For each exam work out how many topics you need to cover. Then split that number over the time frame. So if you have 20 weeks until the exam and 5 topics, each topic is going to get 4 weeks in the schedule.
If you have course work you need to factor this in. So work out when it is due and order your topics accordingly. Allow at least 1 week between the completion of studying the topic and completing the course work.
Lay out the topics in the order that you need to tackle them on a plan. This will form your initial draft plan.
Take your initial plan and now place onto it the personal events that you've listed. If those events clash with the study topics then move the study topic about.
You should now have week by week plan setting out what topics you need to cover and by when. Don't worry too much about the detail at this stage.
The objective here is to build a broad plan to follow through the academic year not a detailed on.
Often time management for college students plans try to get into the detail at too early a stage. What you need is a strategy that convinces you that it is possible to achieve all the required studying not the day by day detail.
Focus on the BIG Picture
If you put too much detail into this plan then you'll lose sight of the bigger picture. Losing sight of the bigger picture will make it hard for you to focus. If ever area is fully detailed you won't be able to remember them.

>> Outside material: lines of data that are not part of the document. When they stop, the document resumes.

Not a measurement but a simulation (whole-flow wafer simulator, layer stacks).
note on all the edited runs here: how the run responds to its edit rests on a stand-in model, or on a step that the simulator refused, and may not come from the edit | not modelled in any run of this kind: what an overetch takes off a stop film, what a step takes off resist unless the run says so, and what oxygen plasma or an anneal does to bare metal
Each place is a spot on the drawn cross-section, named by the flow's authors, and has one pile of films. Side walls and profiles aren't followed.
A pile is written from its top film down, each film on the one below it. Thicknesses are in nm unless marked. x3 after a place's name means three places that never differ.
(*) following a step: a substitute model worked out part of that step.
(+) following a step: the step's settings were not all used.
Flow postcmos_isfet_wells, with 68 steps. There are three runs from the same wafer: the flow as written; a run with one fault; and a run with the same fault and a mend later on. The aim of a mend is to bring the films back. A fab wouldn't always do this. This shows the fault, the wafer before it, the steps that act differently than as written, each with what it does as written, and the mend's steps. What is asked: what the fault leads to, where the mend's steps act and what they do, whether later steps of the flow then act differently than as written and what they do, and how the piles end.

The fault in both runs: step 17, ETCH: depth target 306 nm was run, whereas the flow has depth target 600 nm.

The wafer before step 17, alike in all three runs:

You need to be able to always see the big picture. When you're studying you'll always have moments when you get worried about whether you'll succeed. If you have the big picture easily in your mind then this won't be a problem.
You'll be calm and relaxed and stress free. You won't worry about going to family events or taking holidays since you'll know that your plan will enable you to succeed.
Time management for college students and others is not difficult but you do need to get organized and get that plan up on your wall. Make it visible so that you'll remember day by day that you just need to follow it to succeed.